05/12/2007Switzerland remains a haven for the super-rich

The rich get richer with tax advantages

For years Lake Geneva has been a popular location for very wealthy foreigners living in Switzerland, and this looks set to remain the case thanks to a decision by the Swiss parliament. Members of the Swiss National Council have just voted down a proposal that would have put an end to the country's foreigner-friendly system of lump-sum taxation.

Wealthy foreigners residing in Switzerland such as Formula One champion Michael Schumacher or Ingvar Kamprad, the founder of the furniture store Ikea, have benefited greatly from this scheme and will probably continue to do so.
But the scheme's Swiss critics have pledged to take the issue beyond the Alpine country's borders and raise the issue at a European level.

"Schumacher is profiting from all of the advantages our wonderful country has to offer, but he pays just a tenth of the tax that a Swiss citizen would do," the Social Democrat member of parliament, Susanne Leutenegger Oberholzer complains.
"That is unfair to his country of birth, Germany," says Oberholzer who has promised to take the matter to other European nations more likely to frown at tax avoidance.

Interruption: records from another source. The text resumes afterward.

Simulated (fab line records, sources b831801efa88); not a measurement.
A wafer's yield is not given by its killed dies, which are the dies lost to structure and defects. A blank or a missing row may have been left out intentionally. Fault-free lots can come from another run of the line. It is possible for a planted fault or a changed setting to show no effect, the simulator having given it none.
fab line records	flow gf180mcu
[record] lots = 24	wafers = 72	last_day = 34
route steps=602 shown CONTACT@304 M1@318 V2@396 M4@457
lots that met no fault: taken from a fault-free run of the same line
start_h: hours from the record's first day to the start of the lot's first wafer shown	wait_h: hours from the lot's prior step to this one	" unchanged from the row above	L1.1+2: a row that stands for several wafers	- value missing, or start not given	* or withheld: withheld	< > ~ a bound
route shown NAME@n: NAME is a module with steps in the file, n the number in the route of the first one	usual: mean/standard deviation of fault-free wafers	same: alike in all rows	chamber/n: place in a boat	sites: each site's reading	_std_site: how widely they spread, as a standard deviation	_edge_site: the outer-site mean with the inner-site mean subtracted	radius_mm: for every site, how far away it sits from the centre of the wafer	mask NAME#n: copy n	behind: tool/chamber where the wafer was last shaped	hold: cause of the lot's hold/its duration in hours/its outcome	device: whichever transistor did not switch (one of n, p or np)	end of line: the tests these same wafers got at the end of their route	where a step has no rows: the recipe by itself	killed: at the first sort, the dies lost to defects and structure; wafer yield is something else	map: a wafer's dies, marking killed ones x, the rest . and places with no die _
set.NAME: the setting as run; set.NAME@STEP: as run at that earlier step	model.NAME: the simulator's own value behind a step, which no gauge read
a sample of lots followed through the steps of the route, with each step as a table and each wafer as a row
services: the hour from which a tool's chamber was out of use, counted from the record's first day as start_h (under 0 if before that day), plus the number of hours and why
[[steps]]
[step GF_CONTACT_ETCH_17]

Under the lump-sum scheme foreign residents pay tax not on their real income, but on their expenditure in Switzerland. In practice, a person's annual rent is taken as an approximation of their spending. For example, a foreigner who rents a villa for the equivalent of 130,000 euros a year is calculated to have a taxable income of 650,000 euros - five times the annual rent. Michael Schumacher's estimated taxable income is 1.3 million euros. However, his total wealth is thought to be in the region of 517 million euros.

There are about 4,000 super-rich foreigners availing of this scheme in Switzerland which replaces normal income tax or wealth tax with a levy on their spending. Not everyone can pay tax under the scheme which is limited to people residing in Switzerland for the first time or after an absence of at least 10 years and who do not work.